MaryPIRG President David Bransfield and intern James Jalandoni said their group relies on interns to lobby for student issues.
MaryPIRG members won’t go down without a fight – they took the first steps yesterday toward saving the group’s internship program, which received massive cuts from the SGA last week.
David Bransfield – the president of MaryPIRG, an on-campus public interest lobbying group – filed an appeal with the Student Government Association’s governance board on Tuesday to overturn a recent referendum that made it unconstitutional for the SGA to continue funding MaryPIRG’s two salaried positions. These full-time, non-student employees run the group’s internship program – the two salaries amount to about $43,000, which is taken out of the mandatory student activities fee every undergraduate pays.
Because the SGA does not typically fund salaries, students vote every two years on the body’s elections ballot whether to continue to fund these positions. Last Wednesday, the body announced that 37 percent of voters opposed funding these salaries, while 32 percent voted in favor. MaryPIRG members then returned the $12,297 the SGA funded them earlier that week, leaving them with a little more than $1,000 – enough for the group to survive, but not for the salaries.
“Without funding for staff salaries, MaryPIRG would not be able to run this internship program, which is clearly a valuable resource for the over 50 course credit interns we’ve had this year and hundreds of volunteers who work on the campaigns we run,” MaryPIRG Campus Organizer Dan Herb wrote in an email.

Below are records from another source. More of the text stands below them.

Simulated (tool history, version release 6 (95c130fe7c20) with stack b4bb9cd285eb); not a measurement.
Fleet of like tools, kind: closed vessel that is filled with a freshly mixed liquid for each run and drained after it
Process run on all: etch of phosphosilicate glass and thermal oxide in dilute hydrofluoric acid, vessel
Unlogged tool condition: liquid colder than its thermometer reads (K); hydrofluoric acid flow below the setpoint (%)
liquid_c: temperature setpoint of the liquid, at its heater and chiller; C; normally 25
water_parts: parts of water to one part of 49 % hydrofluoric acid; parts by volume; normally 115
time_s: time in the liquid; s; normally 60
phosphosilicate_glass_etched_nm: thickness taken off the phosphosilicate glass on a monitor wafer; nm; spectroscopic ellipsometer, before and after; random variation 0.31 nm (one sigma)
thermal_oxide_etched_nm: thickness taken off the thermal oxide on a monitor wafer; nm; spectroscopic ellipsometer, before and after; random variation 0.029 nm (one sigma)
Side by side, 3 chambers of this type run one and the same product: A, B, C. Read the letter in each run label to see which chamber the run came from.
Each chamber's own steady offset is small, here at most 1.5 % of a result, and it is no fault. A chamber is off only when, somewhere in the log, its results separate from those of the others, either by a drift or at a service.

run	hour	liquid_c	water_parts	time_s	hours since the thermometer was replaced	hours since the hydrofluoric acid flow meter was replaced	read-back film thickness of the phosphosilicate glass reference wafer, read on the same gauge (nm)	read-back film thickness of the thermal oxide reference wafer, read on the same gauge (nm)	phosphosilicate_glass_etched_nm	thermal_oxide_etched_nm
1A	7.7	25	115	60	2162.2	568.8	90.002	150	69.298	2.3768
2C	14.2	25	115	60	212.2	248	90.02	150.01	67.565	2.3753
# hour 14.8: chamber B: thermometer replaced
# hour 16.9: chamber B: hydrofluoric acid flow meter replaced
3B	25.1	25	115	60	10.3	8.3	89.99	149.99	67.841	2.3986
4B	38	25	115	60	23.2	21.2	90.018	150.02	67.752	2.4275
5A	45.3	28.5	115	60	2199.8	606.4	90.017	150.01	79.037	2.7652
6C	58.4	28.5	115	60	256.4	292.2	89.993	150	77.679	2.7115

Bransfield said the news came as a surprise, as members of MaryPIRG spent three days petitioning students across the campus to vote to continue funding the salaries, and collected a total of 2,117 signatures.
“We know that students on this campus think that we should be doing what we’re doing,” he said. “We got almost 2,200 signatures, and the numbers don’t lie.”
However, the group was the subject of controversy during last year’s SGA funding process, when MaryPIRG was allocated more appeals money than any other student group. Because some legislators were concerned students did not fully understand what MaryPIRG’s funding went toward, the body reworded the referendum on this year’s ballot to include the group’s salary breakdown.
As far as student groups go, student activities fees do not only support MaryPIRG’s salaries; the fees also fund the salaries of student defenders in the Undergraduate Student Legal Aid Office. According to the behavioral and social sciences college guidelines – out of which MaryPIRG runs its internship program – students may not run programs that offer class credit, which is why the group hires non-student employees.
Despite the cut, Bransfield said he is determined to preserve the group’s campus organizer position next year – the employee who educates and trains the interns on grassroots activism and organization.
Junior government and politics major James Jalandoni, a MaryPIRG intern and campaign coordinator, agreed many students would lose a valuable opportunity if the internship were lost.
“This internship provided me with a lot of skills I previously did not have. I learned to organize and make change about issues I care about,” he said. “And the skills taught to me are available to anyone in the university.”
Bransfield noted MaryPIRG advocates for important student issues, including voter registration and college affordability, and the group depends on interns to lobby for these issues in Annapolis.
“We will keep doing our work,” Bransfield said. “The work we do is not work that can be replicated without us. … Losing our internship availability would be a tragedy for our campus.”
Some students said they did not have a problem with their fees going toward salaries as long as it benefited students in the long run.
“It sounds like a good organization,” freshman journalism major Kate McNee said. “It’s good for students to practice and lobby for things so we can keep that going to be active in government.”
Others said it was fair to give students the opportunity to decide whether their fees would go toward these non-student positions.
“If students disagree with it, they have every right to vote against it,” sophomore government and politics major Kevin McIntyre said. “If they consent, then that’s okay. If they don’t, then MaryPIRG’s out of luck.”